This is a really excellent question. There are a lot of answers, but after reading through them, I felt I could still contribute! Most importantly, I’d advise against any suggestion that it’s “aways ____”. Every start up is different, and I wouldn’t trust a “one size fits all” type of advice.
It may help to think of your start-up as a collection of “things”. Each of these things are a factor that either weighs in on operations (business type) or makes demands of the start-up (government regulations). Identifying all the things feeding into your start-up helps to shape your answer here. Try answering these questions independently of each other first:
• What kind of risk is there in transparency for the industry I’m in (offshore banking may be different than shoe manufacturing).
• What kind of employees will my start-up have? (general labour, skilled technical, traditional professionals, etc.) What risks are associated with exposing things to these kinds of people? It’s important not to think of specific names/faces at this point – staff is transient so try to profile the characteristics (the way you would for an job posting/interview).
• What am I comfortable with telling strangers? Eventually your business will hire strangers (either right away or over time). If you have innate reluctances, you’ll either need to address them or adjust your transparency level. Being transparent can’t feel like pulling [your own] teeth. What can you improve on for yourself and what are you unwilling to shift from?

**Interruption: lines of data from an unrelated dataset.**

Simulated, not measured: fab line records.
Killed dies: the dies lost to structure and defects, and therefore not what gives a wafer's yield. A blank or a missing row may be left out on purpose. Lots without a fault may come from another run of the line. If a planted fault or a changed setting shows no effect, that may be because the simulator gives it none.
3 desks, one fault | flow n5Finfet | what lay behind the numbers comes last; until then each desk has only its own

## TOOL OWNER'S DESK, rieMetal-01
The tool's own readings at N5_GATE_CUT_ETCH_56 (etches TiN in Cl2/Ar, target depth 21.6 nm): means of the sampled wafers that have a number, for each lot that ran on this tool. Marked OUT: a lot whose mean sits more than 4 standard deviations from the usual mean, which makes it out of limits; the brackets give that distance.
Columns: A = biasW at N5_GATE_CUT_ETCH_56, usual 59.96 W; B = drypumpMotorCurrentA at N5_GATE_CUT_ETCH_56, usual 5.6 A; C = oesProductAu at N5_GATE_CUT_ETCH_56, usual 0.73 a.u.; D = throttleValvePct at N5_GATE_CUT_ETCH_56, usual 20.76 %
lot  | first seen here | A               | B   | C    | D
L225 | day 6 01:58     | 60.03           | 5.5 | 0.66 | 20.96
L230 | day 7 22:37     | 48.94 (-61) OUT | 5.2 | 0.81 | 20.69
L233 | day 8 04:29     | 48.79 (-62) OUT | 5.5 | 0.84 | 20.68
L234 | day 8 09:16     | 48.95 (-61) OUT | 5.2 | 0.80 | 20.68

• What is the worst-case scenario if you loose staff? What risks are associated with the degree of transparency you’re considering? (online gambling may pose much higher risk than a manufacturing plant)
• What will the expectation be of your staff? A lot of this you can control through interviews and selection; but you’ve still got to know what you’re selecting for.
Of course, I don’t think I could be more helpful without being more specific, which I wouldn’t try to do without knowing more about your business. Feel free to contact me directly if you’d like more details.
Complete internal transparency would be ideal within a startup if everyone's ideals would allow for that. Other factors unfortunately could corrupt an ideal transparent culture, to the point where structure may have to change is trust is lost. Therefore, since every startup is different with different individuals involved, and a startup is constantly evolving, a tolerable level of transparency can also evolve over time. It is always best to promote as much transparency as possible, but like JC Quek mentioned, we don't live in an ideal world.
If everything was beautiful and nothing hurt, 100% internal transparency transform all individuals thoughts into a combine corporate thoughts - marvellous achievement!
Reality tells us otherwise, startup phase focus of transparency within the partners (other members in the organization don't really need much transparency) which is different from grow and mature phase. However, there are too many cases where partners turn against each other, leak out trade secrets, steal customers, fight over distribution rights and so on ...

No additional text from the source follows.